Seminal Map of New England & New York, Previously Owned By One of the Most Famous Collectors and Antique Map Authors of the 20th Century .

Decorative example of John Speed's map of the Northeast, from the 1676 edition of Speed's Prospect of the World, with a remarkable modern provenance.

On the verso of the map, the following annotation appears:

Frances Edwards

1953? GBP 6? (which would mean the map likely was purchased from RV Tooley)

Hung in Rodney Shirley's

shared study both years

at Harvard Business School

1954-1956

The map also includes the R.W.S. stamp used by Shirley on the verso. Rodney Shirley is the author of The Mapping of the World and numerous other cartographic reference books and is perhaps the most famous British Map Collector / Scholar of the second half of the 20th Century. R.V. Tooley is similarly the author of numerous reference works on the history of cartography and for many years was the primary map department employee at Francis Edwards in London.

Speed's map is one of the earliest maps to illustrate dramatic shift from Dutch to English dominance in the Northeast, in the latter part of the 17th Century, and one of the earliest to use the term New York for both Manhattan (formerly New Amsterdam) and New York State, as well as one of the earliest appearances of New Iarsey (Jersey).

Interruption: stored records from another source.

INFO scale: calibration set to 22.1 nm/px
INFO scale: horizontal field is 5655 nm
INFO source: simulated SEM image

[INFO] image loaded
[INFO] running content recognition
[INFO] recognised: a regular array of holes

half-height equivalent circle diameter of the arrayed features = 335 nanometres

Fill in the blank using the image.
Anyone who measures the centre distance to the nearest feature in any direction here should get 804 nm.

As noted by Michael Buehler, Speed's map shares the traits of many other regional maps of the period: a haphazard depiction of the St. Lawrence, no sign of Lake Ontario, Lake Champlain offset far to the East of its actual location, Cape Cod at essentially the same latitude as New York City, and the Delaware River curving eastward to connect with the Hudson. Many of these errors can be traced far back to early 17th-century prototype maps by Samuel Champlain, Adrien Block and others.

One of only a small group of English maps of New England, prior to 1700. Based on Jansson's map of 1651, it illustrates the territories acquired by the British with the capture of New Amsterdam in 1664, which radically adjusted the landscape of North American politics. While the map's geographical features are largely drawn from Jansson, the map's nomenclature is substantially anglicized, including the first appearance of name Boston (omitted from the Jansson maps), and the use of the names New York and Cape Cod.

The map is richly embellished with various animals in the interiior of the map, two compass roses, two cartouches and a coat of arms. Engraved by Francis Lamb after Speed's death, the map appeared in the 1676 edition of Speed's Prospect of the Most Famous Parts of the World, bearing the imprint of Bassett & Chiswell, and was also issued separately, beginning in 1675.

Condition Description
On a thicker sheet of contemporary paper, with title in contemporary manuscript and bookstamp of Rodney Shirley, with annotations.
Reference
Burden, 455; Tooley #23; McCorkle 676.
John Speed Biography

John Speed (1551 or '52 - 28 July 1629) was the best known English mapmaker of the Stuart period. Speed came to mapmaking late in life, producing his first maps in the 1590s and entering the trade in earnest when he was almost 60 years old.

John Speed's fame, which continues to this day, lies with two atlases, The Theatre of the Empire of Great Britaine (first published 1612), and the Prospect of the Most Famous Parts of the World (1627). While The Theatre ... started as solely a county atlas, it grew into an impressive world atlas with the inclusion of the Prospect in 1627. The plates for the atlas passed through many hands in the 17th century, and the book finally reached its apotheosis in 1676 when it was published by Thomas Bassett and Richard Chiswell, with a number of important maps added for the first time.